Recently an article was brought to my attention: “Millennials Invent New Religion: No Hell, No Priests, No Punishment” by Candace Chellew-Hodge. The author begins by recounting a class assignment in which she asks her class to “create a religion.”
Key features of organized religion are missing from these new Millennial religions:
Not one of them had career clergy who were in charge of services, rituals, or care of the congregation. There were, for the most part, no regular meetings of the faithful. Some had monthly or annual gatherings, like conferences, but most were very individualized religions, centering on personal growth and enrichment away from a physical community.
Gone are community and communal accountability. All that remains is a religion of individual human progress, undoubtedly understood in the eyes of the beholder.
According to the author, established religion is too judgmental and too hypocritical for a significant portion of Millennials. The author’s poll is a bit dated (2007) and narrow (it only surveyed Protestants), but the trend against established religion among the youth seems universal.
The author concludes that:
The problem, as I see it, is not with the lack of imagination of this new generation, but with religious institutions themselves—many of which have allowed their leaders to become rock stars, their communities to become clubs of like-minded believers, and their doctrines to become rigid, with an over-emphasis on discipline and damnation for things (like homosexuality) that millennials see as simply judgmental and unfair.
If organized religion can’t renew itself from the inside, this new generation will switch to a new platform—even if they have to invent it for themselves.
Born in 1990, I am among the Millennial generation. I offer a different perspective from the author: the Millennial “problem” is not as simple as we think.

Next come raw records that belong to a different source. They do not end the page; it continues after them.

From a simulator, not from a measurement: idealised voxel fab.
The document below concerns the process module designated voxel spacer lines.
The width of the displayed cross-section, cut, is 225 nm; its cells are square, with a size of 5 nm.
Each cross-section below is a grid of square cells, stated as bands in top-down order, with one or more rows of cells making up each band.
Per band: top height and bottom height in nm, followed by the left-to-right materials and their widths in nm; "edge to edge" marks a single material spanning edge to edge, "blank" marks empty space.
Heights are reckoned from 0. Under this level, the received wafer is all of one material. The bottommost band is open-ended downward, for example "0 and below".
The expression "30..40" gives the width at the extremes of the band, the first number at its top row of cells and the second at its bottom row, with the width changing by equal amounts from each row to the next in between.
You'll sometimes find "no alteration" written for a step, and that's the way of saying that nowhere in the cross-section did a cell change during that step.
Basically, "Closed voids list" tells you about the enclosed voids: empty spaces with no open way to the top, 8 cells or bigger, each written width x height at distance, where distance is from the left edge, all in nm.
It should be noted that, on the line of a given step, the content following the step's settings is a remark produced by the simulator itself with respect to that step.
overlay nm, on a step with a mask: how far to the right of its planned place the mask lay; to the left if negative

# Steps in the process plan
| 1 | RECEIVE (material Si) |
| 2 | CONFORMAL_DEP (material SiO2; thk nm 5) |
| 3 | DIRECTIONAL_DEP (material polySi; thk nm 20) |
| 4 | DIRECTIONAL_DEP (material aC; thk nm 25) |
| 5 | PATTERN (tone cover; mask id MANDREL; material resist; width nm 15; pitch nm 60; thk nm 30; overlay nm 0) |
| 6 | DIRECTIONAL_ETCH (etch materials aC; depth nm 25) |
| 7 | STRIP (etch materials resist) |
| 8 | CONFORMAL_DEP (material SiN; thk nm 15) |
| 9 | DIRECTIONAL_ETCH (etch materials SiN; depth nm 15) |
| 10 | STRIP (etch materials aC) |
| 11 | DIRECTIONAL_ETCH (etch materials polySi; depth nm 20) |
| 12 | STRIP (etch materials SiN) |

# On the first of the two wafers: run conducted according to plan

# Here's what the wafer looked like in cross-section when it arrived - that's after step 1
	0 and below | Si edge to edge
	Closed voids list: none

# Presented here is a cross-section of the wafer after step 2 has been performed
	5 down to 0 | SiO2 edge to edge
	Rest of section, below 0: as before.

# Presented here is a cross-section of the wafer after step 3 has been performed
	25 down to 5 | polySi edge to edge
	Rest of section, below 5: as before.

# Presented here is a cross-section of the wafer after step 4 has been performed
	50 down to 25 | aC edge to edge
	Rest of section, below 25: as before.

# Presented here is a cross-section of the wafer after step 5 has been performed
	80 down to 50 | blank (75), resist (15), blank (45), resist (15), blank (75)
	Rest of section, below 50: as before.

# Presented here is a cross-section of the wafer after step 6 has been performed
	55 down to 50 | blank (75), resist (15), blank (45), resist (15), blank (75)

Yes many people are falling away from established religion, but the ones who stay seem more fervent. A me-and-God mentality permeates religious or spiritual thought, but a significant number of people are also concerned about community. Many are self-absorbed, but many also work for social transformation.
The Millennials are not a cohesive group, and here lies the problem.
Regardless of what exactly is going on, we – members of an established religion – have work to do. How can our churches, liturgies and catechetical programs respond to the confused chaos which is the Millennial generation?